AUSTIN -- It was early Halloween morning, and the flood water around Christian and Alejandro “Hondo” Martinez’s home was rising.
As they fled their house, they grabbed a fishing boat from the backyard.
“We come out of the house, and hear 'Hey where are y'all going with that boat?' because we had recently gotten a boat out, and he says, 'Hey where are y'all going with that boat? I got kids and they can't swim,’” recalled Christian.
The 17-year-old, his brother Hondo and their dad Raymond put the children in their fishing boat and pulled them to dry ground.
That was the first rescue the boys and their father would make with their fishing boat. As the water kept rising they realized more people needed help, so they went back for their canoe.
“My dad and I had to pull it up the deck, but by then part of the deck was getting swept away, and I literally fell five feet through the bottom of the deck,” said Christian, who hurt his knee.
Using both their canoe and fishing boat, the three men along with another neighbor started rescuing people up and down their street.
They would load people into the boats or carry them into the boat if they couldn’t walk. They would then pull the boats by hand to safer ground.
The rescues went on for more than three hours. Overall the Martinez family saved 35 to 40 people.

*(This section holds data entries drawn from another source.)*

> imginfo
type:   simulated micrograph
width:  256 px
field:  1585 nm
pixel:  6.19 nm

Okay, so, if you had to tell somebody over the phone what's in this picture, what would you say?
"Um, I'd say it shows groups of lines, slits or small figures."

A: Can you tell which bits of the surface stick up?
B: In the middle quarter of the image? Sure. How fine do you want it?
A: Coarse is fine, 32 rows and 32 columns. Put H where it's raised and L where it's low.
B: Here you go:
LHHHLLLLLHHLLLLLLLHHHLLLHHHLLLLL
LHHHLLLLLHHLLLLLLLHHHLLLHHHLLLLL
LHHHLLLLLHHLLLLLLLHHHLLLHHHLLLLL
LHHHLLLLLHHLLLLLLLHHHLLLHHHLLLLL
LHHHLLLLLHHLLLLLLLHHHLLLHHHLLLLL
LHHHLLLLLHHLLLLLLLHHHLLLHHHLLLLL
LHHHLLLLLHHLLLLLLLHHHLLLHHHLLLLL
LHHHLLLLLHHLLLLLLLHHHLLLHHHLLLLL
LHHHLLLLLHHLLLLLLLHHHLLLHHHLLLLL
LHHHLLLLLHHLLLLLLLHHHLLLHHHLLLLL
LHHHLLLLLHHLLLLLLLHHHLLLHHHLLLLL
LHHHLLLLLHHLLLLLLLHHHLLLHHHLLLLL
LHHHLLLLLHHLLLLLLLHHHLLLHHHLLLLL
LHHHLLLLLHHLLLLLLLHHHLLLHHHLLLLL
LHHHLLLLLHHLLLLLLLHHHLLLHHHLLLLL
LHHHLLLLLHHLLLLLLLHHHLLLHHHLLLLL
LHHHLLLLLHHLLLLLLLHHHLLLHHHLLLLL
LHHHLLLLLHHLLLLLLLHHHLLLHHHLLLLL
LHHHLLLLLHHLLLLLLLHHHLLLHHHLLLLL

“Our safety wasn't important compared to theirs,” said Hondo, who is only 14 years old.
Weeks later, standing in their flood-damaged home, the Martinez boys proudly hold plaques from the Austin Police Department.
“It’s recognition of what we did in the flood in October by the chief, Art Acevedo,” said Hondo.
For now there's no wall to hang them on, only tarps, as the Martinez family tries to rebuild.